5. Some of the app’s functions require a connection to our system (“backend”) via the Internet. We guarantee an availability of 95% on an annual average, excluding maintenance announced at least seven (7) days in advance (maximum of 5 hours/week on an annual average). We endeavour to carry out maintenance in time windows in which the app is only rarely used.
6. We provide the app to the Customer for the intended use on a supported device. The supported devices or the minimum requirements for the devices are specified in the respective current product descriptions which are available on our website.
7. The system and software requirements specified in the product descriptions in their respective current form must be complied with to use the app. Software programmes and services of third-party manufacturers with which the app is intended to cooperate may only be used upon our approval. Compliance with system requirements is the sole responsibility of the Customer. Questions regarding interoperability must be forwarded to us.
8. For the proper use of the app, Ordercube shall create a user account for the Customer and transmit the required data after sending the Ordercubes to the Customer. The Customer may subsequently manage the user account independently. The app may only be used for the contractual purposes. Transferring the user account to third parties is not permitted.

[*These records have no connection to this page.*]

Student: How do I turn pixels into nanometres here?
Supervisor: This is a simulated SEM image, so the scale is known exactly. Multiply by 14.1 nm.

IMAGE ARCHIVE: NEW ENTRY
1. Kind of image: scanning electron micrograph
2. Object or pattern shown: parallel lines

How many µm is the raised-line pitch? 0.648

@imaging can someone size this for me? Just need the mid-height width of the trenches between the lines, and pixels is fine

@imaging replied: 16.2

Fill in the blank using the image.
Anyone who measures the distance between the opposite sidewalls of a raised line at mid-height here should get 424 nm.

9. We may block a user account if there are indications that the user account has been used in unauthorised manner and/or it has been attempted or undertaken to gain unauthorized access to the app or the systems behind it from the user account (“hacking”). In such event, we shall notify the respective Customer without undue delay and restore access to the user account, unless there are facts that suggest that the Customer has attempted to gain unauthorized access to our systems.
1. We offer our support in the form of remote maintenance via our service hotline The service hotline is available for customers from Monday to Friday from 10 am to 6 pm.
2. Customers shall automatically receive all new functions for the Ordercubes for a period of 2 years (firmware updates)
1. The Customer shall only be entitled to claim for defects where the Customer has duly met its obligations to examine and give notice of defects in accordance with Section 377 German Commercial Code.
2. In the event of justified notices of defects, we shall be obligated to effect subsequent performance (excluding the Customer’s rights to withdraw from the contract or to reduce the purchase price [reduction]), unless we are entitled to refuse subsequent performance on the basis of statutory provisions. The Customer shall grant us a reasonable period of time for subsequent performance. Subsequent performance shall be effected at our own discretion by remedying the defect (repair) or by delivering new goods. In the event of rectification of the defect, we shall bear the necessary expenses unless these are increased because the object of the contract is located at a place other than the place of performance. Where subsequent performance has finally failed, the Customer may, at its discretion, demand a reduction of the purchase price (abatement) or declare withdrawal from the contract. The rectification of defects shall be deemed to have failed after the third unsuccessful attempt, unless further attempts at rectification are appropriate and reasonable for the Customer on the basis of the subject matter of the contract. Claims for damages on the following terms due to the defect may only be asserted by the Customer where subsequent performance has failed. The Customer’s right to assert further claims for damages at the following terms shall remain unaffected.
3. The Customer’s warranty claims shall expire by limitation one year after delivery of the goods to the Customer, unless we have fraudulently concealed the defect; in such event, the statutory provisions shall apply. Our obligations under Article XII(4) and Article XIII(1) hereof shall remain unaffected.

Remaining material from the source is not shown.